We enjoyed a lovely roast pork dinner, followed by an excellent cheese board.

Mr R with what he likes to call his Klingon cheese knife.

And after all that, we spent a quiet hour chatting in one of the private snugs, where we had our coffee and mints.



Till next time,

Martine x


September Giveaway Winner!

Hello everyone,

Just a quick note to say that the winner of my Subscribers September Giveaway has been chosen.

The winner is;

Michele, from Virginia.

Michele has won all these items.

The answer to the question, was Lydia.

Thank you to everyone who entered and better luck next time in the Christmas Subscribers Giveaway.

Till next time

Martine x



Hello everyone,

In celebration of the glorious summer we have had, and as promised to all my loyal followers, it is time to do my;

                                                    Subscribers September Giveaway.

This is what is included;


1 x Jane Austen Pen in gift box.


These are really hard to get hold of. I replied to 3 email alerts before I was lucky enough to get one.
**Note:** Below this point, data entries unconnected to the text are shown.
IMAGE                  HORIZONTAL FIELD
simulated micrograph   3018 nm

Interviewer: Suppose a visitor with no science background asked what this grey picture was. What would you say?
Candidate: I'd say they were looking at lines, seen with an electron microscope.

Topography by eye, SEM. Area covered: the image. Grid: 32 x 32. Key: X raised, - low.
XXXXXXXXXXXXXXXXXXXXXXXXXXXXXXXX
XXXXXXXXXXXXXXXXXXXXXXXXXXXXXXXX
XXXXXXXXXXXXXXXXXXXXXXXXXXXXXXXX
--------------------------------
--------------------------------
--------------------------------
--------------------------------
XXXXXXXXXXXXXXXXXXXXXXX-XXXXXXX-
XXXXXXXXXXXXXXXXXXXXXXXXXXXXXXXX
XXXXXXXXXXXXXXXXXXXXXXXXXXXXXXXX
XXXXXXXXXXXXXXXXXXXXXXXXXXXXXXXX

 1 x Jane Austen £2 coin.   

The coin is legal tender in the UK, but my guess is you will want to keep it. It is new and in mint condition in a protective case.

    1 x Pemberley fridge magnet.


1 x Mr Darcy & Elizabeth Bennet Christmas tree ornaments.


1 x National Trust lunch bag.

I am also throwing in a postcard from Pemberley and Rosings, (Lyme Park and Belton Woods, P & P 1995)

And for lovers of the 2005 film, I have also included a pin badge of Keira Knightley and Matthew Macfadyen. Considering he only smiles a couple of times In the whole entire film, this is a special thing to own.

Plus, hidden in your package will also be a couple of little surprises not in the picture below, (wouldn’t be a surprise otherwise) but I know you will like them.

So, how to enter.

  1. You must be a subscriber to my site.
  2. Answer 1 easy question correctly.
  3. Email me your answer.


So, I given the question a lot of thought and have decided to base it on one of my books I think you will have all read, (especially if you came over with me from FanFiction)

It will be from, Mr Darcy’s Proposal. Chapter 16.

Question; What did Miss Bingley find in the blanket box?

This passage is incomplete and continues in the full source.